Name: Paul H Birch
Blog: http://blogs.birminghammail.net/speechballoon/
Currently working on:
Hardware. Once upon a time there was a little stripzine that caused quite a stir and that will be coming back, bigger and way badder than ever before. How so? Well, if you saw the video at 2011 B.C. that gave some clues. Robotic mayhem & heroic disasters, vampiric victories & forbidden lusts, sci-fi double-dealings & eclectic slice-of-life twists in the tale... And oh so very much more guaranteed, all to be revealed in due course.
First memory of 2000AD?:
My brother bought an early issue from the newsagents over the road from where we lived. He’d been into Action and I could see that it was similar but with a sci-fi slant.
Favourite Character or Story?
I started picking it up myself in the late 1980s-early 90s, the new UK comic art superstars were moving on heading for DC and elsewhere, and while some might declare it became a less anarchic beast the contents throughout felt more editorially well-balanced and if anything the tone had matured to just the right pitch where, if not being subversive its writers were certainly trying to create debate in their predominantly young readers at the same time as doing a bang-up job of entertaining them. So, to me, it was more about the comic as an entity itself rather than the individual strips.
Ron Smith gave a balanced, more homogenised look to Judge Dredd, and as John Wagner and Alan Grant got ever more inventive, politically active and downright outraged by the burgeoning society they saw around them, Smith’s visual take had Dredd playing the straight man to perfection. And that stood out.

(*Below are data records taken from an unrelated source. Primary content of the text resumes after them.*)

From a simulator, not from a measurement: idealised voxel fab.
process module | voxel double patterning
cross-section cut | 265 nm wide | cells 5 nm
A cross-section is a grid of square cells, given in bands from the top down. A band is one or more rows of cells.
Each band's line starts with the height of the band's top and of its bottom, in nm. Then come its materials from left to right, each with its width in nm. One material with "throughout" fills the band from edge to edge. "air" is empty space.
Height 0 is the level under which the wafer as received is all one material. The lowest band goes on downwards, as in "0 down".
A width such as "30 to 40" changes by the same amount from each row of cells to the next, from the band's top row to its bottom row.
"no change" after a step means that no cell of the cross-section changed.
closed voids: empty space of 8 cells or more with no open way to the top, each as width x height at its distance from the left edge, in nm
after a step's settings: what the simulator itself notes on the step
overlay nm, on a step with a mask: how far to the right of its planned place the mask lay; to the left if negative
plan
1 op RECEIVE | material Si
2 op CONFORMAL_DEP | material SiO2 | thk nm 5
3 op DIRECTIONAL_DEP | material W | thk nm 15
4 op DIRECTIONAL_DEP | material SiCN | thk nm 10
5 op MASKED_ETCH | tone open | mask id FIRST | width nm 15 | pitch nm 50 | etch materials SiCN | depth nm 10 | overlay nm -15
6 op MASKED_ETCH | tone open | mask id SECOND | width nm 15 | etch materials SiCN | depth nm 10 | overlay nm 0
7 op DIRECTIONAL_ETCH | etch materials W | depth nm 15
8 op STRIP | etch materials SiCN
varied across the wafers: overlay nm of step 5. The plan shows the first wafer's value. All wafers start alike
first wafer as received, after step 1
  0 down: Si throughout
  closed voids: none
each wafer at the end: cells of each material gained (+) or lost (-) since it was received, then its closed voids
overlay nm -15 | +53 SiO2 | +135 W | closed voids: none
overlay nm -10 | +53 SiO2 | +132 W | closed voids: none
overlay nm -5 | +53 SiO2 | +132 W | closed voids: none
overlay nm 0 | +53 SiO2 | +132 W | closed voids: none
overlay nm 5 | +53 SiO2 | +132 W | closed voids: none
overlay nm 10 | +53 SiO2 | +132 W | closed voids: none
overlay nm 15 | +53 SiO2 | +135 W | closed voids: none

Whereas, about the same time something like Mike McMahon’s art on Pat Mills’s Slaine had the potential to revolutionise comic strip storytelling in ways that appeared not to fully be appreciated at the time and abandoned thereafter: as if derived from the fundamentals of DC Thomson superstar Dudley Watkins having been spiked with acid and shown far too many European comics than could be soaked up in one trip; the resultant work was dense, dynamic, intense and seemed to be heading towards the direction of a Liberatore for kids. Beyond brilliant.
What do you like most about the 2000AD?
That it is weekly, and so remains traditionally British.
What would you most like to see in 2000AD as it heads to its Forties?
I guess I’d just like to see it. My local newsagent used to sell a few copies, but its visible presence on the shelves tends to be lacking in my neighbourhood.